6. Do you want the display to be motion-activated? This is especially important if it is an OLED-type of display -- they have a relatively short lifespan and can burn in! I used an RCWL-0516 module to accomplish this, although a PIR sensor is suitable, as well. There is a header on each board for this purpose. (Pro-tip: I've installed a short jumper cable with a dupont-style connector and mounted the RCWL-0516 module into the back side of the front cover of the enclosure. This arrangement distances it from the PCB which allows it to function more reliably.)

Once you have the PCBs and parts in-hand, you're ready to begin building!

Construction

The bill of materials (BoM) for each version of the board contains not only the list of parts, but also the component references -- it can be used to determine what parts go where on the PCB. This (as well as some patience and a steady hand) should be everything you need to complete assembly.

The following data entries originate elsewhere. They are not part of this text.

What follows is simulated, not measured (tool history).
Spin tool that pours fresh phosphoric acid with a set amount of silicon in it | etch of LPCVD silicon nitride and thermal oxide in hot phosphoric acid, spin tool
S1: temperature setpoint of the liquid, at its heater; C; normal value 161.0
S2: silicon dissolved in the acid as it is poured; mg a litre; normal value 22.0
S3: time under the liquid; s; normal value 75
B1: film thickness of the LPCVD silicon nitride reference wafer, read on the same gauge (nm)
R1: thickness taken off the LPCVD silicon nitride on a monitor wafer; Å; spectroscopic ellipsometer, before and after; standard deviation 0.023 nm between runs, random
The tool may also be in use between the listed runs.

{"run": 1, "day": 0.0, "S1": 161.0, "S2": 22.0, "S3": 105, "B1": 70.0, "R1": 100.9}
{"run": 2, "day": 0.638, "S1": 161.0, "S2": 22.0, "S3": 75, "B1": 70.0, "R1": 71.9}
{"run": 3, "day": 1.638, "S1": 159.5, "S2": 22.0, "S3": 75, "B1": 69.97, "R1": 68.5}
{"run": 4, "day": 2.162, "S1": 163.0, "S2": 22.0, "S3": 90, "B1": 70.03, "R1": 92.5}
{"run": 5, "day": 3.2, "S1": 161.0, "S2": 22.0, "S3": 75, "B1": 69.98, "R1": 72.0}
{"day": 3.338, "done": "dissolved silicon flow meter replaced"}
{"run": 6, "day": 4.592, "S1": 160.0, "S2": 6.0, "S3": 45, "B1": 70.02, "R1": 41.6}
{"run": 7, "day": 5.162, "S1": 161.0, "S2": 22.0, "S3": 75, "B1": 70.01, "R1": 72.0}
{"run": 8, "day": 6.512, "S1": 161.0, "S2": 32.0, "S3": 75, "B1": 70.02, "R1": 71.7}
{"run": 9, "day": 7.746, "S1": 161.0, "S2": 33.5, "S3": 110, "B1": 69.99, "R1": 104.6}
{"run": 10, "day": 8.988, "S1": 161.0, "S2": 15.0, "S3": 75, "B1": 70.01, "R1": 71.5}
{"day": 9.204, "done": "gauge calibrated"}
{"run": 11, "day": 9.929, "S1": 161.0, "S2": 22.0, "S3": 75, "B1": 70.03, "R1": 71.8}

Note that the PCB is designed in a way that it has parts on both sides. Examine it carefully and observe that one side has only small parts while the other side has several larger parts. I highly recommend starting with the side of the board that has only small parts on it. This side has no "heavy" or otherwise particularly large parts on it, so assembling it first will make assembling the side with the larger parts later on much easier. I use and recommend a stencil with solder paste and a hot air soldering station, so having a board that doesn't wobble (much) when it's on the desk is important.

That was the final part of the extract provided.